VS Code Setup
VS Code is the recommended development workflow for Hack-A-Bot 2026.
This page is the shared starting point for teams working with Raspberry Pi Pico projects. It is also the default editor recommendation across the site, even when a project uses a different runtime or library stack.
Official References
- Raspberry Pi Pico VS Code extension repository
- Official Raspberry Pi extension announcement
- Official getting-started walkthrough for Pico-series and VS Code
- Raspberry Pi C/C++ SDK documentation
- Raspberry Pi Pico board documentation
Start Here
- Install Visual Studio Code.
- Install the Raspberry Pi Pico VS Code extension.
- Let the extension install the toolchain it needs, or point it at an existing setup if you already have one.
- Create or import your project in VS Code before wiring the rest of the system together.
Minimum Host Checks
The official Raspberry Pi setup guidance is stricter than a normal text editor install. Before you start:
- Use a recent VS Code release. Raspberry Pi’s published setup notes call out VS Code
1.92.1or newer for the Pico extension. - On Linux, make sure you have
Python 3.9+,git,tar, and a native C/C++ compiler available. - On macOS, run
xcode-select --installbefore you expect compiling or debugging to work cleanly.
Recommended Workflow
- Use VS Code to prove a very small test first: blink an LED, print to serial, or read one sensor.
- Confirm build, flash, and serial output before you start integrating motors, radios, or larger mechanisms.
- Keep one known-good baseline project so you can separate software problems from wiring or power problems.
First Project Flow
The official Raspberry Pi flow is a good baseline for event-day bring-up:
- Create a new project from examples and start with
blink. - Choose the correct Pico-series board in the project wizard.

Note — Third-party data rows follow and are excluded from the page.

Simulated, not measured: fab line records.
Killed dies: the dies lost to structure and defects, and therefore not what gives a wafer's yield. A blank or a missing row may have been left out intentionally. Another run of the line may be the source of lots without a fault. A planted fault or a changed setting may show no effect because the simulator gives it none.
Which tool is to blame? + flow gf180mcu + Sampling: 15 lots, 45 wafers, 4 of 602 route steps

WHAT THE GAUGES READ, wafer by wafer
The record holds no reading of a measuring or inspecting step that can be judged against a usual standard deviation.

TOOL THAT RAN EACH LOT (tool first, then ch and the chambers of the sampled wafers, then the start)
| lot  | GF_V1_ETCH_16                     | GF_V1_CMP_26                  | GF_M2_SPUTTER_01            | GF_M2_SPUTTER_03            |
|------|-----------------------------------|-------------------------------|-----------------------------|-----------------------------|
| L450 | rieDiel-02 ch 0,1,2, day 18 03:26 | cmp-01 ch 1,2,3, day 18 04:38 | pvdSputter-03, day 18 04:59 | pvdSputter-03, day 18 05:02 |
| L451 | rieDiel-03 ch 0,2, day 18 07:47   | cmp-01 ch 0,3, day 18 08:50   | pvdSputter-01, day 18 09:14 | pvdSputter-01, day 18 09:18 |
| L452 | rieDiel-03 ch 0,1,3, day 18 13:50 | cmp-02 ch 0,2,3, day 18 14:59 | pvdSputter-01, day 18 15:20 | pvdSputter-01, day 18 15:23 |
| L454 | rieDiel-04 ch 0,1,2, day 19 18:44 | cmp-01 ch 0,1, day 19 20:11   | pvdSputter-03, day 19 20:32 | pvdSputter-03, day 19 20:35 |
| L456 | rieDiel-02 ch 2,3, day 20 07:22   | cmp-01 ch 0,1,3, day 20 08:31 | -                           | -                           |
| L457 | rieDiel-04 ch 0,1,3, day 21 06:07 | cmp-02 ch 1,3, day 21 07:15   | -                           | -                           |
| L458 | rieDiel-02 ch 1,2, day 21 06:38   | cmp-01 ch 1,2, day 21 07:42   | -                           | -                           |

- Put the board into BOOTSEL mode before your first flash.
- Expect the first project setup to take several minutes while the extension installs the SDK and toolchain.
- Use the extension’s
Runbutton for the fastest proof that compile and flash are both working.
If you prefer to flash manually, the extension also generates a UF2 file in your build directory that you can drag onto a Pico in BOOTSEL mode.
Good Early Checks
- Can you build and flash reliably?
- Can you open a serial monitor and see output?
- Have you written down which board, pins, and power rails you are using?
- If you change several things at once, can you still recover to a known working state?
Useful Features To Lean On
- The official extension can create Pico SDK example projects directly from VS Code.
- It handles SDK and toolchain setup automatically for the standard path.
- Raspberry Pi also documents integrated offline Pico SDK documentation inside the editor, which is useful once you are wiring peripherals under time pressure.
If Your Project Uses Other Tools
- Some project resources may still reference MicroPython, Arduino IDE, MATLAB, or ROS 2.
- Treat VS Code as the default path unless your project supervisor explicitly tells you to use a different stack.
Common VS Code-Specific Problems
- First-run setup taking longer than expected because the extension is downloading the SDK and tools.
- Build or toolchain errors caused by missing Linux or macOS prerequisites.
- Conflicts from old manual Pico SDK installs or older Pico setup methods already on the machine.
- GitHub API rate limiting when the extension tries to fetch SDK or toolchain versions. The official extension README documents a user-level GitHub token setting for this case.
More Help
If your environment still is not working after a simple blink or serial test, ask a supervisor before moving on to the rest of the build.